# Decent, but nothing special



## jvc (Jul 15, 2007)

Compared to what's out there, my stuff would probably be considered entry level, for most of it. The closest thing I have to high end equipment, is my two main speakers.
It all sounds great to me, and that's all that counts! 

JVC RX-8020V receiver
Allison AL-115 main speakers (I love these)
AR (Acoustic Research) center speaker
Sony surround speakers (bookshelf) bigger than HTIB speakers
JBL PSW1200 subwoofer
Pioneer 563a universal dvd player
36" JVC crt tv (not HD)

Other stuff that's connected:
Gateway AR230 dvd recorder
JVC XL-M409 cd player (6+1 changer)
JVC TD-W309 dual cassette deck
Pioneer PL-514 turntable w/Empire cartridge
Scientic Atlanta digital cable box
600+ dvds

I've found that most people have never heard of Allison speakers. If you *are* familiar with them, I'd like to hear your thoughts on them.


----------



## TerryO (Jul 26, 2006)

I have heard of, and heard, Allison speakers. Ray Allison was a real pioneer and years ahead of many speaker designers. His research into boundary effects allowed him to produce speakers that are still highly regarded. I'm not familiar with your speakers in particular, but many of the "Old Timers" over on the former Bass List thought that the Allison tweeter was perhaps the finest tweeter ever produced. 
You may very well have a set of "classic" speakers (like the K-horn, Altec's VOTT, the 70's ADS speakers or the Chapman 7's) that will serve you well for years to come.

Best Regards,
TerryO


----------



## jvc (Jul 15, 2007)

Hey TerryO..........
Do you remember the model number of the ones you heard? 
I started a thread awhile back in the "Home Audio Speaker" forum here. You are the first person to say you've heard some Allisons.
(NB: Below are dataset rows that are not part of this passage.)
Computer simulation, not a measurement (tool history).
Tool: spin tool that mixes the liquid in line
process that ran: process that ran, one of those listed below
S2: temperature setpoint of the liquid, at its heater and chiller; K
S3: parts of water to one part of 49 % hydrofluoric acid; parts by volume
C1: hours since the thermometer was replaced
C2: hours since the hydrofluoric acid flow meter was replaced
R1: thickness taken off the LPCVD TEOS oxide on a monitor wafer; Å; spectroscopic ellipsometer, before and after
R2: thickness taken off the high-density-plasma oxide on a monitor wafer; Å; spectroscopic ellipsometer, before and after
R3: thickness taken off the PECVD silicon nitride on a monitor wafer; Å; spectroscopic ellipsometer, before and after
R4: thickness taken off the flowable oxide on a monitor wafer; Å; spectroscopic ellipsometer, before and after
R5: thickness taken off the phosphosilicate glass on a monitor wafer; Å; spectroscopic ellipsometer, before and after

About four years ago, my bossman (at the time), came by my house one day. I demo'd the system for him, with movies and music. After the demo, he was ready to immediately go buy a pair of Allisons like mine. We went to the store where I bought mine. They didn't have anymore, and told us that Allison went out of business. They were out for about ten years. The they reopened.

I sent them an email, telling them which speakers I have, and how much I loved them. Mr. Allison wrote me back, and said their new PB 8.2 speaker, was the same speaker I have........just renamed. I paid $400 for my pair. I saw online, a couple of years ago, that the PB 8.2 was selling for about $1350 a pair. Even though Allison's site is still up (http://www.allisonacoustics.com), it looks like they are out of business again. Their phone has been disconnected for over a year. I've sent emails, and they've been returned as undeliverable.

Every once in awhile, some Allisons show up on eBay. There are four Allisons on there now. http://cgi.ebay.com/Allison-Classic...ryZ32861QQssPageNameZWDVWQQrdZ1QQcmdZViewItem
They list them as Allison Six speakers, but I think the name is actually CD6.


----------